Canada yet to respond to Japan’s invite to rejoin timber organization
Global News
A July 2022 briefing note obtained through an access-to-information request shows that Japan has asked Ottawa to be part of the International Tropical Timber Organization.
The federal Liberal government has yet to respond to a months-old invitation from Tokyo to have Canada rejoin a global environmental organization that regulates the timber trade.
A July 2022 briefing note obtained through an access-to-information request shows that Japan has asked Ottawa to be part of the International Tropical Timber Organization.
The group works with producer and consumer countries to share knowledge about conservation practices and to promote the sale of sustainable timber.
The organization currently includes 37 exporters of timber and 38 countries that import it, including all other G7 states.
Canada was among the signatories to the 1983 treaty that originally created the organization, but Stephen Harper’s Conservative government pulled out of it in 2013.

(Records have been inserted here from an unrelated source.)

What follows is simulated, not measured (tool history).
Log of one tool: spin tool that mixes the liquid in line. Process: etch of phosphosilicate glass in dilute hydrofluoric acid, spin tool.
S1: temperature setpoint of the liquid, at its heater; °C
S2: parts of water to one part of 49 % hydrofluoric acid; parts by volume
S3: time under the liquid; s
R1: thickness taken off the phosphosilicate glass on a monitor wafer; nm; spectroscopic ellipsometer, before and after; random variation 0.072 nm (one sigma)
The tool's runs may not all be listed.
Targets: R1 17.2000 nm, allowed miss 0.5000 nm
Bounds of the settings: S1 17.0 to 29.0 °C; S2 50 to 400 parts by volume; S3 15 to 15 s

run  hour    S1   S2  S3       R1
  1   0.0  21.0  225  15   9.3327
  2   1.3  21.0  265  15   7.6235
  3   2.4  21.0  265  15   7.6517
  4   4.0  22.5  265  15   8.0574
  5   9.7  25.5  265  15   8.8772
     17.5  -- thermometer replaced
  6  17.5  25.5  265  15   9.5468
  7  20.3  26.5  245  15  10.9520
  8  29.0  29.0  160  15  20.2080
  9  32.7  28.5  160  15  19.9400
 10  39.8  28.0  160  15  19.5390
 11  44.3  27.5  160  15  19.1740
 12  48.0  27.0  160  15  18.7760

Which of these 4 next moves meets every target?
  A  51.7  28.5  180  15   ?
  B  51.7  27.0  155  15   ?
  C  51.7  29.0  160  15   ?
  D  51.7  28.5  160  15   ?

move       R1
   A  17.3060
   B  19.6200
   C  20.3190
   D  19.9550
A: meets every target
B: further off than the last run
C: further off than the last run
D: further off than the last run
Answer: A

The same year, Harper’s government also pulled Canada out of the United Nations Convention to Combat Desertification, a move the Trudeau government reversed in 2016.
But Canada has now been absent from the timber organization for nearly a decade, during which the World Wildlife Fund has reported worsening tropical deforestation in parts of southern Africa and Peru, driven by illegal and unsustainable logging.
A briefing note prepared for International Development Minister Harjit Sajjan notes Japan’s invitation to rejoin but doesn’t specify when it was made.